RE: inserts bypass encoding conversion

From: "James Pang (chaolpan)" <chaolpan(at)cisco(dot)com>
To: Tom Lane <tgl(at)sss(dot)pgh(dot)pa(dot)us>
Cc: "pgsql-admin(at)lists(dot)postgresql(dot)org" <pgsql-admin(at)lists(dot)postgresql(dot)org>
Subject: RE: inserts bypass encoding conversion
Date: 2023-08-17 02:25:57
Message-ID: PH0PR11MB51912A70CBC6FF376F8B106CD61AA@PH0PR11MB5191.namprd11.prod.outlook.com
Views: Raw Message | Whole Thread | Download mbox | Resend email
Thread:
Lists: pgsql-admin

So, insert into values(chr(226)||chr(128)||chr(166)) actually got stored in database with LATIN1 with single byte sequence, but when query select * from testutf8, it got converted to UTF8 three byte sequence first ?

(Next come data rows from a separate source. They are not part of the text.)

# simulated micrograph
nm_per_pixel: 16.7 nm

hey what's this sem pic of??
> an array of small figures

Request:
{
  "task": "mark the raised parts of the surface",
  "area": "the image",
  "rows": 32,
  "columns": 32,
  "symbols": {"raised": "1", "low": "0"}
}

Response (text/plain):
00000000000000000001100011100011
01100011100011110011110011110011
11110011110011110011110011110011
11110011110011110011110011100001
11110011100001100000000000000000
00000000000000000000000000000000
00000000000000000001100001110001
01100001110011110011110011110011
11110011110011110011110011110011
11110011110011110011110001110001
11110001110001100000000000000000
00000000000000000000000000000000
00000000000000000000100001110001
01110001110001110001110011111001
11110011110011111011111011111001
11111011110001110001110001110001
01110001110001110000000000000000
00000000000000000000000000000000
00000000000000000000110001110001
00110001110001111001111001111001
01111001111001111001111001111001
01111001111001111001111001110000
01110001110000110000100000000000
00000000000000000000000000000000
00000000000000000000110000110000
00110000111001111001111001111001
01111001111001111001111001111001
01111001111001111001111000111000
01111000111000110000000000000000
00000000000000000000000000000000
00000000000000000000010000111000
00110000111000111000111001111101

jamet=# select chr(226)||chr(128)||chr(166);
?column?
----------
...
(1 row)

jamet=# select * from testutf8;
test
--------------------------------------------------------------------------------
...

jamet=# select encode(test::bytea,'hex') from testutf8;
encode

-------------------------------------------------------------------------------------------------------------------------------------------------------------
-
e280a6

Thanks,

James

-----Original Message-----
From: Tom Lane <tgl(at)sss(dot)pgh(dot)pa(dot)us>
Sent: Thursday, August 17, 2023 9:33 AM
To: James Pang (chaolpan) <chaolpan(at)cisco(dot)com>
Cc: pgsql-admin(at)lists(dot)postgresql(dot)org
Subject: Re: inserts bypass encoding conversion

"James Pang (chaolpan)" <chaolpan(at)cisco(dot)com> writes:
> In this case, the real value stored in database is UTF8 byte sequence
> instead of LATIN1 encoding text, right?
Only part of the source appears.